The Irish Republic's main secondary teachers' union is about to lose its general secretary and has been told to put its house in order, following legal action by head-office staff against their own bosses.
Bitter recriminations between staff and elected officials followed the end of the Association of Secondary Teachers Ireland three-year pay battle with the government in which it failed to win a 30 per cent pay rise.
The elected officials pinned much of the blame on the general secretary of 13 years, Charlie Lennon, a charge he denies. In an affidavit he referred to persistent bullying, harassment and abuse. He said this included abusive comments, interruptions, gratuitously offensive remarks, lies, and barracking in committee meetings.
He secured a High Court injunction preventing the president and vice-president from proceeding with an investigation into expenses he incurred while on union business on the basis that they had shown bias and ill-will against him.

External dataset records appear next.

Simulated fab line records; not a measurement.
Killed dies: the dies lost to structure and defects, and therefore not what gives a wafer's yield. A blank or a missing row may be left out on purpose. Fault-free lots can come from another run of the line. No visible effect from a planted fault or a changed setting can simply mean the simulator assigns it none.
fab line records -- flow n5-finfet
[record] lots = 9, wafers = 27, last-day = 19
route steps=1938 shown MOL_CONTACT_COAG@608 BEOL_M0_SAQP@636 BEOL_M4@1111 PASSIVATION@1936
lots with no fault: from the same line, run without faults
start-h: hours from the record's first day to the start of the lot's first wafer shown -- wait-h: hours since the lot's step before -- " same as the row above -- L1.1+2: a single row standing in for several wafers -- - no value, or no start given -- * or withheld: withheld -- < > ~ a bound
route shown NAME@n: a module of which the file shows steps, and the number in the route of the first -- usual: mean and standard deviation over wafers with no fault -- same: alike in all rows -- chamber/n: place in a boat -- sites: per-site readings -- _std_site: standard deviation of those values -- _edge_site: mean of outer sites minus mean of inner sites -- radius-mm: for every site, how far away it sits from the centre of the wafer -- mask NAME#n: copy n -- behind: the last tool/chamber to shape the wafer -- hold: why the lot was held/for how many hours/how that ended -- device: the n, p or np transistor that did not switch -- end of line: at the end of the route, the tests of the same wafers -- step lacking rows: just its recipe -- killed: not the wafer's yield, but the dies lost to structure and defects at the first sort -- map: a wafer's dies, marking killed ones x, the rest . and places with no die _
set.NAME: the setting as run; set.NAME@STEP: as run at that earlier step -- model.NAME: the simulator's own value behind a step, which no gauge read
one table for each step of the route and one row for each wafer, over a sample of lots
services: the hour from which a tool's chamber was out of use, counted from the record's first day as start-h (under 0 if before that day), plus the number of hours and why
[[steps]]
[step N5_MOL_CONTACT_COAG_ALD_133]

Mr Lennon's affidavit said there was no substance to the complaint about expenses, that it was vexatious and should not be entertained.
The union has now backed off from fighting a very expensive legal battle in the Labour court against Mr Lennon, and is offering him pound;140,000 and a pension deal to leave.
Staff told the Labour court they were suffering high levels of stress and that some elected officials had continuously demonstrated a lack of respect for their rights as employees.
The Labour court was annoyed that the ASTI officers did not turn up for the hearing - they said they were under legal instructions to stay away because of the general secretary's High Court injunction.
However, the hearing went ahead in their absence and the court ruled that the employees were entitled to operate in a workplace where they could get on with their job without constant threat from elected individuals.